I’ve been reading everything I can find that’s been written in the wake of the Elliot Rodger murders at UCSB because I just haven’t been able to get my head around the events that went down last Friday. At the intersection of privilege, hate, mental illness, and access to weapons there was an explosion of unspeakable horror–I know that. Elliot Rodger was, let’s make no mistake, an example of the worst, vilest, most despicable form of humanity, even if we take into account his illness. He was failed by his family and friends, who should have gotten him help or at least talked him down, and by the larger society that allows this kind of illness and horror to fester and sometimes even encourages it. But let’s not get carried away by sympathy or empathy: he was a monster. What he did was unthinkable, unforgivable, un-understandable. And I can’t understand it.
But the silver lining here is that a conversation that desperately needed to explode into the public’s awareness about the reality of systematic misogyny that leads to violence… really has exploded. The #yesallwomen hashtag is still trending, and I hope it continues to do so. I hope it keeps this conversation alive long enough to make the message that hate, misogyny, violence, and sexism are not just wrong but pervasive seep into the news media, the talking heads’ speeches, entertainment, and our daily lives. This is essential. So I’m going to write about it. But not here and not right now. I’m still processing. I want to process a little longer so I can come up with something that will last longer than a few days in the midst of a firestorm.
In the meantime, I’ve been reading. Many, many people have written thoughtful, helpful, articulate, and much-needed treatises on what happened last Friday, as well as in its aftermath. I’m so happy to read these articles and to see that a swell is happening here: people are starting to really think about this in a big way. A sea change might be just around the corner. I can’t wait to read what else comes out in the next days, weeks, and months.
On nerd culture encouraging misogyny, by Arthur Chu: “The overall problem is one of a culture where instead of seeing women as, you know, people, protagonists of their own stories just like we are of ours, men are taught that women are things to “earn,” to “win.”…Like life is a video game and women, like money and status, are just part of the reward we get for doing well.”
On why misogyny is often invisible to men, by Amanda Hess: “misogyny operates in a society that privately abides the hatred of women unless it’s expressed in its most obvious forms.”

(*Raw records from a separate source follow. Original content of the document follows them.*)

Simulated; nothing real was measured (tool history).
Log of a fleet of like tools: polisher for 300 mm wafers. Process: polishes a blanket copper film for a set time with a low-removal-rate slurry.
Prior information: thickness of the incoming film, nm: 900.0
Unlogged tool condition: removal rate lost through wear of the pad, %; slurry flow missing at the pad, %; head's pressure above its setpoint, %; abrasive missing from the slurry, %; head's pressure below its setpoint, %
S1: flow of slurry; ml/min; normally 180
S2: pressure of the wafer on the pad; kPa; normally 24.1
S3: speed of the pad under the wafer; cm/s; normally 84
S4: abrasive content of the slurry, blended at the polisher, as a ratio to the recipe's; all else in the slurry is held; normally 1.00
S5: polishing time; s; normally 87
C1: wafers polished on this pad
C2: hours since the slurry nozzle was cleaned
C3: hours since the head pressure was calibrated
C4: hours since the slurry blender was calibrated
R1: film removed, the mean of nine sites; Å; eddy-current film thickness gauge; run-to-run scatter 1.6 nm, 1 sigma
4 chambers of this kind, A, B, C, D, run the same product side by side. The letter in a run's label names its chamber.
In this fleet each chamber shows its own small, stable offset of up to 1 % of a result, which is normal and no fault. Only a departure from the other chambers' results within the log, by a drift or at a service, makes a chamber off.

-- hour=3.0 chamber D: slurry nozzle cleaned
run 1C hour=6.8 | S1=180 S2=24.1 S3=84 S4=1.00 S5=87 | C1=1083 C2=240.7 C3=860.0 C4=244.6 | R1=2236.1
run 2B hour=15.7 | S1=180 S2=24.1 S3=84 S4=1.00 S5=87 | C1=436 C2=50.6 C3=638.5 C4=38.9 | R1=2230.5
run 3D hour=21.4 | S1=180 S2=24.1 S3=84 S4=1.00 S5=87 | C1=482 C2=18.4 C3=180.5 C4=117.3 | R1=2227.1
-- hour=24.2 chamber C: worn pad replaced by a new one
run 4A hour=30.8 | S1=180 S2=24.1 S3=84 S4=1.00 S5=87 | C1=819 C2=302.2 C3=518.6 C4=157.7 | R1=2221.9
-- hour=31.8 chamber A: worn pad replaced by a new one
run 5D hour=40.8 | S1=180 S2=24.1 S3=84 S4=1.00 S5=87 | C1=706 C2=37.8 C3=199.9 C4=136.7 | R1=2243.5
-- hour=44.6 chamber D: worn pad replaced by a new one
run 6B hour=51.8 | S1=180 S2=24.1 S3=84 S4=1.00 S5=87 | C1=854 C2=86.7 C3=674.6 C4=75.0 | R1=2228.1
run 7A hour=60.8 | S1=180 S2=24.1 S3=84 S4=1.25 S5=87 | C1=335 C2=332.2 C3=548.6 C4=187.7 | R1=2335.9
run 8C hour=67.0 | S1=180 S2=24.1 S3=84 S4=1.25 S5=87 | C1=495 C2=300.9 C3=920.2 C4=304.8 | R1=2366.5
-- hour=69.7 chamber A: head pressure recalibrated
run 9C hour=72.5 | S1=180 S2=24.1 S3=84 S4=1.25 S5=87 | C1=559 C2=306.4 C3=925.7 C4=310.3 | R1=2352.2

On why the #notallmen response derails the conversation rather than contributing to it. (I personally believe the experiences of male survivors and victims of sexual injustice should speak up, too. PLEASE. But can it be a conversation instead of a yelling match?) By Phil Plait: “Instead of being defensive and distracting from the topic at hand, try staying quiet for a while and actually listening to what the thousands upon thousands of women discussing this are saying.”
On how #notallmen isn’t helpful because it contributes to nonaction, by Erin Lynn: “I can’t help thinking that, apart from the very real culture of misogyny we live in, this defensiveness by some men and denial by some women are partially to blame. If people can so easily shrug off sexism because they have not personally committed rape, will they then ignore it when it occurs in front of them?”
On the very real dangers of male entitlement, by James Michael Sama: “No man inherently “deserves” a woman’s attention, body, or heart. But the entitlement complexes deeply rooted in boys like Elliot easily create a Patrick Bateman-esque love/hate relationship with women.”
On the reality of white male killer syndrome, by Brittney Cooper: “This sense of heterosexual white male entitlement to a world that grants all one’s wishes, and this destructive murderous anger that attends the ostensible denial of these wishes, is at the emotional core of white supremacy. Elliot Rodger was a late bloomer, which while socially inconvenient and embarrassing, is neither uncommon nor a problem.”
On misogyny as sickness, by Jessica Valenti: “The truth is that there is no such thing as a lone misogynist – they are created by our culture, and by communities that tells them that their hatred is both commonplace and justified.”